English, British or European? My grandparents on UK in the EU
According to the Eurobarometer survey of autumn 2009, only 30% of UK citizens believe that our membership of the EU is 'a good thing'.
Whilst this meagre piece of one of Eurobarometer’s many brightly-coloured and informative pies is up two points from the last survey, the fact remains that Joe Public fails to engage with the mysterious, supranational, sovereignty-gobbling entity that resides somewhere beyond the Channel
Unfortunately this widespread euroscepticism surprises no one. It has even become something of a badge of honour to some UK nationals. Perhaps because we’ve become so accustomed to this popular disengagement that we fail to appreciate what it truly means for us all.
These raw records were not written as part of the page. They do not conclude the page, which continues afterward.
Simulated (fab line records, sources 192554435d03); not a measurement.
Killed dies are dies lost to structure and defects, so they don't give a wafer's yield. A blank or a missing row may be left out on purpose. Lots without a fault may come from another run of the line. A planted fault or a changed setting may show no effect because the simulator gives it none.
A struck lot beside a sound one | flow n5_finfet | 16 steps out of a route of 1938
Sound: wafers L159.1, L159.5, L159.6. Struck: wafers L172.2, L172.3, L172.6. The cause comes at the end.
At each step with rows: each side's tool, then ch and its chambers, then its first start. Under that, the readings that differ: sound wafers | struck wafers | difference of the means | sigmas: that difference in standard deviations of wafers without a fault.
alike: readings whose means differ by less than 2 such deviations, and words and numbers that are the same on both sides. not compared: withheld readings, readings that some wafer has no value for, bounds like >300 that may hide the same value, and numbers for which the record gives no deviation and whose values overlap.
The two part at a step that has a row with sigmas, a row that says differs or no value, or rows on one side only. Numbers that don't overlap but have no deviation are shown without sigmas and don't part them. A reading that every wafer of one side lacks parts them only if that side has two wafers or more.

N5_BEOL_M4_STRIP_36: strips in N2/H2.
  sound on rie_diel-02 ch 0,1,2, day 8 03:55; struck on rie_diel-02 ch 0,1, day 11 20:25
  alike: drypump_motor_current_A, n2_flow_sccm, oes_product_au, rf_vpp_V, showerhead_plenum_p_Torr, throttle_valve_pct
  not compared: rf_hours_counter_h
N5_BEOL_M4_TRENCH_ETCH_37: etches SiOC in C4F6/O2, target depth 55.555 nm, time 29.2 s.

I am writing this article from Belgium where (I am told through laughs and smiles by good-natured Belgians) they avoid heavy discussions of their sometimes controversial domestic politics and seemingly throw their weight behind the European union whose flag they so proudly fly in Brussels. I wonder if this is how it works with the ill-defined, quasi-federal distinction between the EU and its member states; you’re either with your country or with the Union.
You’re either with your country or with the Union
But of course that’s just impossible, not only because the above distinction is in fact so blurred that it would be impossible to tell where domestic politics end and European politics begin, but also because the countries who are strongly behind EU membership are those with an unshakable national identity, with both France and Germany among the most prominent examples. The cynics among us may grumble that countries most in favour of EU membership are, by a happy coincidence, those who benefit the most. Thus it is only natural that the citizens of a country such as the UK (which according to a very misguided UKIP estimate pays £40 million pounds a day to the EU and sees very little beneficial return) do not share France and Germany’s enthusiasm.
Avoiding a lengthy cost-benefit analysis of the UK’s membership of the EU, the actual answer may be much simpler and comes from as honest and straightforward a source as you could possibly hope for: my grandparents. 'What’s a UK citizen?' my granddad asks, bewildered, before exclaiming 'I’m British!' as though he were standing before Britannia herself. My grandma, on the other hand, decides that she is English before she is anything else and even questions if the UK were even strictly part of Europe; the fact that we’re a collection of islands, she says, means that we’re not only geographically but politically isolated and therefore distinct. Sitting in the middle of all of this is my naive self, agonising over whether Turkey or even Russia are entirely European whilst unquestioningly accepting my own European citizenship. Perhaps, then, the reluctance of UK citizens to engage with Europe is not to be overanalysed. We're just confused.